In September 2019, Zero Waste Scotland in collaboration with The Alliance of Sustainable Building Products and Architecture and Design Scotland hosted the event ‘Circular Economy Materials for Low Carbon Healthy Buildings’ at The Lighthouse in Glasgow. The free daylong event focussed on discussions relating to natural and recycled materials and how they can support a circular economy.

Clive Bowman, Construction Project Manager for Zero Waste Scotland. Through my current and previous roles as a Chartered Landscape Architect, a contractor and a spatial policy researcher, I have had a long-term interest in how we can create a sustainable built environment fit for current and future communities. The answer for me lies with the guiding principles of a circular economy.

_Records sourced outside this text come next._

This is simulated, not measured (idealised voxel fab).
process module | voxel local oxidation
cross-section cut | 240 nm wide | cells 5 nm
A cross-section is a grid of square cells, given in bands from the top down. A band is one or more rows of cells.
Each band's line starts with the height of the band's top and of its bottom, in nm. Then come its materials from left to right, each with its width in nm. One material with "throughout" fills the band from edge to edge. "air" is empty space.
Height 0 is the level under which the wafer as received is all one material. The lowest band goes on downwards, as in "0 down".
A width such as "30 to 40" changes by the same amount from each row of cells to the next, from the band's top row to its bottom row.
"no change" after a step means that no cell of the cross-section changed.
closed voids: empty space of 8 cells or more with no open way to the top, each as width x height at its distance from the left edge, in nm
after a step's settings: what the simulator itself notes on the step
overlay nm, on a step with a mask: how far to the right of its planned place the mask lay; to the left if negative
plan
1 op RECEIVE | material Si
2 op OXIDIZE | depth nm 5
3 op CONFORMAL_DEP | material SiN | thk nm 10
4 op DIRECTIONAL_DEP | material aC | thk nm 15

Taking these principles and applying them to the built environment, they need to be applied at both a strategic planning and a detailed design level to ensure that all future developments are resource-efficient across all aspects of the sector. When we talk about resource efficiency it is easy to get stuck on the subject of waste and recycling, but a true holistic circular economy approach is much more.

Circular Economy Approach:

The journey to a circular utopia starts with design. For example, a new housing development should be located, laid out and designed to use a minimum amount of resources. The component products and construction materials need to be high quality, come from a renewable source, be carbon neutral or positive and be healthy to the whole ecosystem. They also need to be easily recovered and have the ability to be reused again and again and again.

A circular economy built environment also ensures that the people occupying those buildings will use fewer resources throughout their lives. If their homes are energy-efficient, located close to work/education and promotes a high level of wellbeing, occupiers of those buildings will use less energy, infrastructure and health care resources, and are likely to be more productive.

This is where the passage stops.